This article is based on a presentation given at the Jan. 21 International Assembly Against Imperialism in Solidarity with Palestine, held on the 100th anniversary of the death of Vladimir Lenin. Michael Kramer is a former member of the Israeli Occupation Forces who participated in the 1973 Arab-Israeli War and who became a supporter of Palestinian resistance. He’s now president of Veterans for Peace, New Jersey chapter 021.

Michael Kramer at Lenin Centennial, Jan. 21, 2024, New York City. (Credit: Joe Piette)

As an Israeli soldier, I took part in the occupation, not only of Palestine but of Syria and Egypt. I want to expand a bit today on our solidarity with the people of Syria, who continue to live — more than 60 years, since 1967 — in the Golan under a brutal occupation, which in many ways mirrors the occupation of Palestinian land, with expropriation, administrative detentions and unending imprisonment for decades.

So why don’t we give a round of applause to a people who, like the Palestinian people, are the definition of steadfastness, who refuse to give up their land in the Golan. 

The last few days, if you follow the news from Palestine and Israel, you’ll see there have been quite a few demonstrations called by Israelis. They’re called by different organizations, and they have different agendas. Some are for the release of civilian detainees. Others are for having elections and getting rid of Netanyahu’s government and bringing in a new government. 

Yesterday there was an interesting protest and this took place in Haifa. The maximum allowed by police was 700 people. I don’t know how many more would have gone, but it was very different from the others. We saw placards raised saying “Stop the genocide!.” 

The protest was a joint demonstration of Israelis and Palestinians under extremely difficult circumstances. They faced literally a police state with armed people all around them, both civilians and police. So we salute them, and we hope that is the beginning of a movement in Israel of uniting with Palestinian people.

Growing instability inside Zionist state

This is in a context now of growing instability. Things looked stable among Israelis right after October 7 — there was unity — but we see right now there are fights even within the Israeli cabinet. Ministers walked out yelling at each other. Recently the leadership of the Israeli military came out with a statement indicating that there is no victory over Hamas. 

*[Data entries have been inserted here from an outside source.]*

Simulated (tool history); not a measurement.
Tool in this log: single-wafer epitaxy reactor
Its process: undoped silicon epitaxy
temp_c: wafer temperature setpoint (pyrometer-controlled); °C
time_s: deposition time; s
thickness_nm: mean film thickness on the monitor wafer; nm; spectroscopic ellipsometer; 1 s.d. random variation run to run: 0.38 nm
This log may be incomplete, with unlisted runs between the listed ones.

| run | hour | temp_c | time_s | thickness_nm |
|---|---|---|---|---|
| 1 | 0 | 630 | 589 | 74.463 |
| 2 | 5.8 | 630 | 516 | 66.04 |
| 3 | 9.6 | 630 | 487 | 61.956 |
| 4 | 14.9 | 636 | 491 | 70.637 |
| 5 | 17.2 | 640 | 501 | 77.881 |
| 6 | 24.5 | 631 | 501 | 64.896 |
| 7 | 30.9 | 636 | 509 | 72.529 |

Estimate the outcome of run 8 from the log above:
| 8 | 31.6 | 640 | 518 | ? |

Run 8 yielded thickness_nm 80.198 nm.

This is not really a battle against Hamas, because Hamas is just one organization. It’s also a battle against the Popular Front for the Liberation of Palestine, the Democratic Front for the Liberation of Palestine and the whole Palestinian people. 

The Zionist narrative tries to present the fighting as a war against Hamas. But it’s not. It’s a war against the Palestinian people, and it’s a war and an occupation that have been unending since the beginning of the 20th century.

Zionism — and I can speak from experience, particularly for young people — is like a cult. It’s very hard to break out of a cult, and some people never break out of a cult. But particularly for Israeli youth and youth here in the U.S., particularly Jewish youth in the U.S., it is a cult, and it has deep roots in the populations.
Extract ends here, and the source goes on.